Election district changes advance

City Council continues debate over some details

Bill moves toward final vote

Adjustments made for west-side neighborhoods

March 18, 2003|By Doug Donovan | Doug Donovan,SUN STAFF

It was east side vs. west side yesterday as City Council members engaged in a heated debate over Mayor Martin O'Malley's proposal to redraw city election districts. The west side won.

The council last night approved three minor changes to O'Malley's redistricting proposal by accommodating west-side neighborhoods that asked not to be split into separate election districts. The 12-5 vote -- two members abstained -- advances the bill toward its expected adoption next week.

"If we're going to make some constituents happy on the west side but not on the east side, how do we defend this?" asked Councilwoman Lois A. Garey.

The council has been considering the voter-approved plan to change the council's configuration since O'Malley introduced it Jan. 27. A referendum approved in November replaces the city's six three-member districts with 14 single-member districts. The council and the mayor opposed the plan from the start.

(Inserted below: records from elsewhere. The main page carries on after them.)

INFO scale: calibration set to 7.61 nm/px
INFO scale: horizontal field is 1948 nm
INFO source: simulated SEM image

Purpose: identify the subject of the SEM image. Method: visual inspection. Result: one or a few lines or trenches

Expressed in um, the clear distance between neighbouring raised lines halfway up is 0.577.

"This is not a process we created," said Councilwoman Stephanie C. Rawlings Blake, co-chairwoman of the council's redistricting committee. "We tried to make the best of a bad situation."

The council held two public hearings last month and heard from several communities. The minor changes approved last night accommodate the request of Harlem Park activists by moving the neighborhood into the new District 11. Part of that west-side community would reside in District 9 under the mayor's plan.

Three other west-side neighborhoods, Windsor Hills, Garwyn Oaks and West Forest Park, would swap places with Medfield and Woodberry to keep each group in one district.

Each of the city's new districts includes about 46,500 people.

Blake said no other such shifts could have been made to accommodate requests from other neighborhoods because the population in the city's eastern half is more spread out.

"Unless we started from scratch, there was nothing we could do on the east side of the city," Blake said. "There was no wiggle room."

Three council members vehemently disagreed. Garey, Lisa Joi Stancil and John L. Cain said Blake and her committee should have held work sessions to ask other council members what they wanted to change on the map.

Blake and her co-chairwoman, Councilwoman Paula Johnson Branch, said council members have had nearly two months to study the map and suggest changes within their communities.

"It is incumbent upon you to bring it to our attention," Blake told Cain. "You brought a problem, not a solution."

Council President Sheila Dixon said she had asked council members to express their concerns regarding the map to her.

"No one came to the table and said anything," Dixon said.

Many council members said they did not bother to offer amendments because they assumed that the mayor had enough votes to pass his map.

Garey said unless all changes could be made then none should be approved.

"Don't give me a hard time," Blake said. Garey retorted: "You have no idea of how much of a hard time I can give you."

An exasperated Blake replied: "It's not perfect, but we're trying."